1 to 1 mapping from a range of numbers to the same range but seemingly randomly shuffled

Question

I need a function f(n) that takes any value n between 0 and 2^256 and returns a seemingly random other number from that range. Every output f(n) should be unique and it should be possible to find n if I know f(n). This shouldnt be hard to decipher or anything.

Answer 1

Encryption is a one-to-one mapping so one method would be to encrypt 256 bit numbers: 0, 1, 2, 3, ... 2^256 - 1. You might need to dig around to find a 256 bit cipher, the most common is probably 256 bit Rijndael. I think C# has an implementation.

Answer 2

You might consider using a full-cycle linear congruential generator (LCG). It turns out that finding the predecessor of a given value can be done using the LCG algorithm with a different set of coefficients, which can be pre-calculated as described here.

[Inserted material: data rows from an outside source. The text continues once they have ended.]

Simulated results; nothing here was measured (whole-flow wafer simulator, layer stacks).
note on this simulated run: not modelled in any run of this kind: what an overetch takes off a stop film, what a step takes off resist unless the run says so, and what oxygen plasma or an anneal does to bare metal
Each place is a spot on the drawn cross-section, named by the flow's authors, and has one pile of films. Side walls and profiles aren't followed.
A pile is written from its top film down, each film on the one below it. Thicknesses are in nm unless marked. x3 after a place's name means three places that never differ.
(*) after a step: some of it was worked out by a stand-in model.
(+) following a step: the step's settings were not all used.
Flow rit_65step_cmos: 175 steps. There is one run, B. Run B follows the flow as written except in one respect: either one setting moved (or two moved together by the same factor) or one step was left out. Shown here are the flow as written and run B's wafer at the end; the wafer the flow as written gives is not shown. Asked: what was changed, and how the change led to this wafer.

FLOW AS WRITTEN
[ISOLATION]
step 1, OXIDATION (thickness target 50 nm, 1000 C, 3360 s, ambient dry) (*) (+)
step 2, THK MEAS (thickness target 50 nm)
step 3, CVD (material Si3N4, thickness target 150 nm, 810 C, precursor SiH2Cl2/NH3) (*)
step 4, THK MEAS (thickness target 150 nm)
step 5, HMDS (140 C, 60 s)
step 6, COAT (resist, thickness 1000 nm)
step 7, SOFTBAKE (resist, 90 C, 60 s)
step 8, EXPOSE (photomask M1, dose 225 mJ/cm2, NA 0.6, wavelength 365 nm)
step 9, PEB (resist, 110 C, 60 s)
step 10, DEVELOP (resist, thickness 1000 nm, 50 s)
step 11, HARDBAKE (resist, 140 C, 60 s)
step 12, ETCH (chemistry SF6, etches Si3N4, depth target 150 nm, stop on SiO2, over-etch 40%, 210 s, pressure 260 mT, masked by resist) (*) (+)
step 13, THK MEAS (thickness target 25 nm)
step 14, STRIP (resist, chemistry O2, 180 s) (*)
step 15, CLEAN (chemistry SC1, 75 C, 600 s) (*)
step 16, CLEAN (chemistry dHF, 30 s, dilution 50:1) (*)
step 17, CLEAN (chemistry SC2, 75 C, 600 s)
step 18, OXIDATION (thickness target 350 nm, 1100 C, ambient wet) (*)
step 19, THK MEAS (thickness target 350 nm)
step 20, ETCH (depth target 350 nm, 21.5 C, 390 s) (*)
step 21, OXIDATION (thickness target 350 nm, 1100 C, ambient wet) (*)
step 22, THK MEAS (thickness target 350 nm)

If you use a bigInteger library or a language which provides arbitrary-sized integers (such as python or ruby), there should be no problem covering your target range.

Answer 3

There are many ways to achieve this. For instance, you could do the following:

• Define a chunk size and map each chunk of bits to another chunk of bits, such that it is a bijection, i.e. reversible. If you would define your chunk size as 256 bits, then this comes down to creating a mapping for each possible 256 bit value. That would be great, but to reduce memory consumption you might prefer to choose a smaller chunk size, like ... 4 bits. So then you have a bijective function of 0..15 to 0..15

• Add the chunk sequence number (0..63) to the value that is mapped (modulo chunk range, i.e. 16) to increase the feeling of "randomness".

• Define a mapping of the bits in a chunk to other bit positions, again as a bijection. Here we could choose a simple mapping such that bits 0,1,2 and 3 (in the first chunk) map to bits 0, 64, 128, 182 (equidistant), and bits 4,5,6 and 7 (i.e. of the second chunk) map to bits 1, 65, 129, 183, ...etc.

All this is reversible, but it might still not look random enough. We could increase the effect by feeding the encoded number again in the algorithm, and repeat this a fixed number of times (like 20 times).

If the programming language of choice supports 256bit numbers or has BigInteger support, then all this can be done with bitwise arithmetic on single (big) unsigned integers.

For instance, JavaScript:

const forward  = 0x7be0c36f5249a18dn; // Bijection of nibble to nibble (0..15 <-> 0..15)
const backward = 0x8d0be341f975a62cn; // ...and back.
const recur = 20; // Number of times to repeat encode/decode algorithm.

function encodeOnce(decoded) {
    let encoded = 0n;
    for (let i = 0n; i < 64n; i++) {
        const nibble = (forward >> (((decoded + i) & 0xfn)*4n)) & 0xfn;
        decoded >>= 4n;
        encoded = (encoded << 1n) | (nibble & 1n) | ((nibble & 2n) << 63n) 
                                  | ((nibble & 4n) << 126n) | ((nibble & 8n) << 189n); 
    }
    return encoded;
}

function encode(n) {
    for (let i = 0; i < recur; i++) n = encodeOnce(n);
    return n;
}

function decodeOnce(encoded) {
    let decoded = 0n;
    for (let i = 63n; i >= 0n; i--) {
        const nibble = ((encoded >> 189n) & 8n) | ((encoded >> 126n) & 4n) 
                     | ((encoded >> 63n) & 2n) | (encoded & 1n);
        encoded >>= 1n;
        decoded = (decoded << 4n) | (((backward >> (nibble*4n)) - i) & 0xfn);
    }
    return decoded;
}

function decode(n) {
    for (let i = 0; i < recur; i++) n = decodeOnce(n);
    return n;
}

// Some results
for (let n = 0n; n < 30n; n++) {
    const encoded = encode(n);
    const decoded = decode(encoded);
    // decoded should be equal to n
    console.log(`encode(${n}) = 0x${encoded.toString(16)}, decoded again = ${decoded}`);
}

function getRandom256bit() {
    let n = 0n;
    for (let i = 0; i < 8; i++) {
        n = (n << 32n) | BigInt(Math.floor(Math.random() * 0x100000000));
    }
    return n;
}

// Perform 100 tests with random numbers (nothing should be printed)
for (let k = 0; k < 100; k++) {
    const n = getRandom256bit();
    const encoded = encode(n);
    if (decode(encoded) != n) throw `Mismatch for ${n.toString(16)}`;
}
console.log("Tests passed.");

It should be clear that this algorithm is not producing anything close to real randomness. It is not intended to encrypt or anything close. It just provides a non-obvious, but reversible mapping (bijection).